The Independent National Electoral Commission (INEC) received N1.47 billion to replace and maintain computer servers for use during the 2019 general elections the same servers the commission claimed it did not use in the election.
It is not clear though how the servers, which store computer data, were used during the polls. But the finding raises fresh concerns over the commission’s recent claim it had no server for the elections to show any candidate in the 2019 elections.
Determining whether the commission operated a central computer database that received election results has become central to the 2019 presidential election dispute, after former Vice President Atiku Abubakar said results on the server proved he defeated President Muhammadu Buhari.
The electoral commission declared Mr Buhari winner of the February 16 election, but Mr Abubakar, his main challenger, has rejected the decision, saying his win was suppressed by INEC.
The electoral commission has disputed Mr Abubakar’s claims, and has denied transmitting election results electronically or saving them on a server.
The news platform has seen details of INEC’s budget for the 2019 elections, and the spending plan shows the electoral body collected from the federal government N1.47 billion for servers. The commission requested N2.27 billion.

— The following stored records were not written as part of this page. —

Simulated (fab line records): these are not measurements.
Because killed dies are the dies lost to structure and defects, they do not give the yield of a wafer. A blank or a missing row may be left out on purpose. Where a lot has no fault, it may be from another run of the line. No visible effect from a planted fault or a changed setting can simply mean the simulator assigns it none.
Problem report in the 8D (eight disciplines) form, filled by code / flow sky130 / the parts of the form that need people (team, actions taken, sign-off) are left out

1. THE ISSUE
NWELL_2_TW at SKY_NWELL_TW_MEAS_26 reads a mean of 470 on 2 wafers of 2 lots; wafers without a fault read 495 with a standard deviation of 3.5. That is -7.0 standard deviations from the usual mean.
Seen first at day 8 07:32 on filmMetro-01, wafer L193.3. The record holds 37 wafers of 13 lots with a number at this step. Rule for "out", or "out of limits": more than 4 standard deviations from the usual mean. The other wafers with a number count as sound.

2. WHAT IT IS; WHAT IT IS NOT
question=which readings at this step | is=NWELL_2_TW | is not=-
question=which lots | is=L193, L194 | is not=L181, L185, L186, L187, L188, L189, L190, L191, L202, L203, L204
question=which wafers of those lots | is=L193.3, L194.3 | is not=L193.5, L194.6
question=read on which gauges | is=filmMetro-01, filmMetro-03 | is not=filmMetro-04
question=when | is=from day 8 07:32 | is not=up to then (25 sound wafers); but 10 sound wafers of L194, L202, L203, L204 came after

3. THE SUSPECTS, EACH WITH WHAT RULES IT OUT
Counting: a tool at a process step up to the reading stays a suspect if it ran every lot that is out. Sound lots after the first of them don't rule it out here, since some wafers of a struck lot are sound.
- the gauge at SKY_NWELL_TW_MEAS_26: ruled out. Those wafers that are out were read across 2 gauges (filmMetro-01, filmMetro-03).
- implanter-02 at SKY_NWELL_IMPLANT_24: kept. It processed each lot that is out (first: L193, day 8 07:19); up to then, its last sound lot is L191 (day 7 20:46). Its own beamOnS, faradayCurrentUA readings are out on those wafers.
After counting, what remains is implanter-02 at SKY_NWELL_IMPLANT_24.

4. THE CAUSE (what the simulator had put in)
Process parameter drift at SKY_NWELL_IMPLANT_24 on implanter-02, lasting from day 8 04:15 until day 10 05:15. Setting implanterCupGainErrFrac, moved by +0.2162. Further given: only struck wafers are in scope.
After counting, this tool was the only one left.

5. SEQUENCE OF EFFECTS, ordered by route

It is not clear whether these servers were used for the elections, or whether election results were transmitted electronically. INEC insists it did not send results electronically to a server, but some ad hoc staff used during the polls have claimed they were instructed to send the results to a “central server”.
A spokesperson for the commission, Festus Okoye, told a reporter the budget for servers was made in anticipation that President Buhari would sign the amended Electoral Act to allow electronic transfer of voting results.